Monday, December 1, 2008

Index & Currency Plays

It looks like today's market gobbled up the gains of the Thanksgiving rally. It was to be expected since the Monday following Black Friday is historically a down day. (See last Wednesday's blog, “The Turkey Effect,” for further details.) Last week's rally sparked hope of a market bottom; I, however, do not share that hope as evidenced by the following charts of the the VIX and the S&P 500.

What the charts are saying and how we can profit from them

The volatility index, the VIX
The chart of the VIX, the market volatility index, shows that it's been trading in a horizontal range for the past two months. The lower support level is around 55 (you could argue the case for support around 47 as well). Upper resistance is defined by the 80 level. A bottoming tail formed on Friday and today's gap up further emphasized this turn-around in direction. (Remember that the VIX and the markets move counter to each other.) So, is there any way one can profit from this channeling behavior?

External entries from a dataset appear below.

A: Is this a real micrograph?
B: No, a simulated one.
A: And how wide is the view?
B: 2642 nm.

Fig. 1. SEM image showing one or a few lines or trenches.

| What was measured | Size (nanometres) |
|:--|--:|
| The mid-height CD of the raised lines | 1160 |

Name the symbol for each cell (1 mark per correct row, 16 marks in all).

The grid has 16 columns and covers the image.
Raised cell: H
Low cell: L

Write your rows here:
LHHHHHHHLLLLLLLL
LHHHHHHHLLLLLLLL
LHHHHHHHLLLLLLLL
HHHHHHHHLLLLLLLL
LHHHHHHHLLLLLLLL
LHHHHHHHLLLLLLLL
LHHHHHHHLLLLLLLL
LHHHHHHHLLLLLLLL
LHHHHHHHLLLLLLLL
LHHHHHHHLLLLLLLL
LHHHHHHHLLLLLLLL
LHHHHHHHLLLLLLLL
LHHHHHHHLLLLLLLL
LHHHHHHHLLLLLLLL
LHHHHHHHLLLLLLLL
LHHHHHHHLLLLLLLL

Well, you can't actually buy the VIX but there are options on it with good liquidity at many strike prices. One conservative options play is to sell bull-put credit spreads on a day like today when the VIX is bouncing off lower resistance. Try the December 55/50 put spread (sell the 55 strike and buy the 50 strike) or the December 50/45 spread if you're of a more conservative bent.

This is a directional play and as such you don't want to wait for the price to move against you so I'd recommend closing out the spread when the VIX gets near upper resistance at 80. When it shows signs of heading back down, I'd reverse the process by selling an at-the-money (ATM) or slightly out-of-the-money (OTM) bear-call credit spread.

Nothing channels forever, so you may only get to do this a couple of times, but it could be worth your while. If the trade does happen to move against you, close it out or roll down the strike prices. I'd recommend setting your stop-loss at the break-even (B/E) price. For a bull-put credit spread, the B/E is the lower strike price less the net credit; on the bear-call side, the B/E is the price of the higher strike plus the net credit.

The major market indexes
The chart below shows the daily price action of the S&P 500. (I chose the S&P because it's the benchmark index for most comparison purposes but all of the other major indexes look similar.) You can see that it's found a new trading range bounded by a downwards sloping channel. For reference, I also included the 30 day exponential moving average as it seems to coincide with the upper price channel boundary.

We can play this in several ways using equities and options. (This channel is also a handy reference for index futures traders, too.) First, there's the tracking stocks—the SPY, DIA, QQQQ, etc. along with their double and triple long/short ETF counterparts. You can buy these when the index turns up from its lower channel boundary, sell when it reaches the upper boundary, and then take a short position (by either shorting the tracking stock or buying the short equivalent) when the index begins to head back down.

Options players can play the options on either the indexes or the tracking stocks. Options on the latter are cheaper and generally more liquid than the former. Possible options strategies include the above-mentioned credit-spreads, debit-spreads, or straight calls and puts. Because of the time decay factor inherent in options pricing, I prefer buying options with strikes that are at least 6 months out if I plan on holding them for more than a day or two.

A note on currencies

The Greenback
The long US dollar tracking stock, the UUP, has been trading in the $26-$27 range for the past six weeks. A definitive break on either side will likely continue in the same direction—just a heads up to you currency traders out there. (There are no options on the UUP, alas.)

The Yen
The Japanese yen is the only currency (with a tracking stock) that is bucking the buck. It's tracking stock, the FXY, has been rising steadily since its October 6th breakout and is less than $2 away from hitting its yearly high at $108.79. This tracking stock is optionable and selling the December 105 cash-secured put when it next takes a breather (maybe as soon as tomorrow) would be a nice way to ease into a long position. Note that many of its options are thinly traded and you can't buy any further into the future than June 2009.